Ephesians 6:11-14, James 4:7, Colossians 2:15
The Command to Stand
Paul's instructions in Ephesians 6 are dominated by one repeated command: stand.
"Put on the whole armour of God, that you may be able to stand against the schemes of the devil... that you may be able to withstand in the evil day, and having done all, to stand firm. Stand therefore..." (Ephesians 6:11-14).
The word appears four times in four verses. This is not accidental — it is the defining posture of spiritual warfare in the New Testament.
Standing, Not Storming
There is a significant and important difference between the defensive posture of Ephesians 6 and the aggressive, triumphalist approach to spiritual warfare that characterises some streams of contemporary Christianity. The New Testament's primary call is not to take ground but to hold it — not to storm Satan's strongholds in spiritual conflict, but to stand firm in Christ against the enemy's attacks.
This is not passivity. Standing firm in the face of sustained assault requires genuine courage, discipline, and perseverance. A soldier holding a critical position under pressure is not passive — they are doing the hardest thing possible.
What Standing Firm Requires
Knowing what you stand on. The soldier stands on ground already won by Christ — the finished work of the cross, the resurrection, the believer's union with Christ. "Having disarmed the powers and authorities, he made a public spectacle of them, triumphing over them by the cross." (Colossians 2:15). The ground is secure; the task is to remain on it.
Active resistance. "Resist the devil, and he will flee from you." (James 4:7). Active, deliberate resistance — not passive endurance. The devil does not retreat from mere inattention; he retreats from active faith-filled resistance.

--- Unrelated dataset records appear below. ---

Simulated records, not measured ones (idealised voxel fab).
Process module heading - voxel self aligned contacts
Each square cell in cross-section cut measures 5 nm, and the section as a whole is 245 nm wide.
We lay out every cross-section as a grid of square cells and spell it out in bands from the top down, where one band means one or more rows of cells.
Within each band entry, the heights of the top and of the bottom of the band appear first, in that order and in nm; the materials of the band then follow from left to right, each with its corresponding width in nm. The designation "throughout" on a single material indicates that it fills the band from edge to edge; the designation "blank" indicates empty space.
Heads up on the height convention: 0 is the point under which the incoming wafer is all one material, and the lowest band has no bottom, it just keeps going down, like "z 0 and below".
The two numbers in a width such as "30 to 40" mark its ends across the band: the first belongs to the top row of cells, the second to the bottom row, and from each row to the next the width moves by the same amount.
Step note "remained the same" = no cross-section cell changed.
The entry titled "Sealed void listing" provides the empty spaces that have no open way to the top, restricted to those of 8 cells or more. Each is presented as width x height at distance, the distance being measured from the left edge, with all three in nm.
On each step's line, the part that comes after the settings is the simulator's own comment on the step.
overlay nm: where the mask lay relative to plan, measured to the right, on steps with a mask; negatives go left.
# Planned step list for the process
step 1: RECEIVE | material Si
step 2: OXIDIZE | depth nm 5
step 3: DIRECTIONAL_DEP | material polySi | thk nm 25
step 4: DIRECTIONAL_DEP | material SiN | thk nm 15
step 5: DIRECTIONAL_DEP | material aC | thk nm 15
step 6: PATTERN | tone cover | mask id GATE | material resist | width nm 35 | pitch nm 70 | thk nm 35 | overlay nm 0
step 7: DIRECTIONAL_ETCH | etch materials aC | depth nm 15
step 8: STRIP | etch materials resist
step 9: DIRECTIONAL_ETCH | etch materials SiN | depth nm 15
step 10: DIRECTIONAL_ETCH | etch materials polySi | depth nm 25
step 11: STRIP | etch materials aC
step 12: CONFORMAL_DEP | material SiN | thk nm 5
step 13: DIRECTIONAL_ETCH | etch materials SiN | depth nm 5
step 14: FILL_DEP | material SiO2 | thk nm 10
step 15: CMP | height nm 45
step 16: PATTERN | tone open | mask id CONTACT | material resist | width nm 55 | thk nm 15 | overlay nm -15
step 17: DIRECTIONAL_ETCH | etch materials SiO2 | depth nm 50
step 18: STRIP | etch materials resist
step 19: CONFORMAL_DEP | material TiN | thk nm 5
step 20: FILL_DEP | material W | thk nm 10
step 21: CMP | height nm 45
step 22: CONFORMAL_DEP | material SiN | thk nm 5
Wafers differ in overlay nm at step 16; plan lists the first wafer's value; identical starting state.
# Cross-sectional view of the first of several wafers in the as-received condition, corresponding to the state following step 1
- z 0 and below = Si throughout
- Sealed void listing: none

Holding the community together. The armour of God is described in plural in the original Greek — "all of you" put on the armour. Spiritual warfare is not primarily an individual activity. The community of believers standing together is more robust than any individual standing alone.
Perseverance. The evil day of Ephesians 6:13 implies a sustained attack — a period of intense pressure that requires sustained resistance. The capacity to keep standing when the attack is prolonged is the mark of a mature spiritual warrior.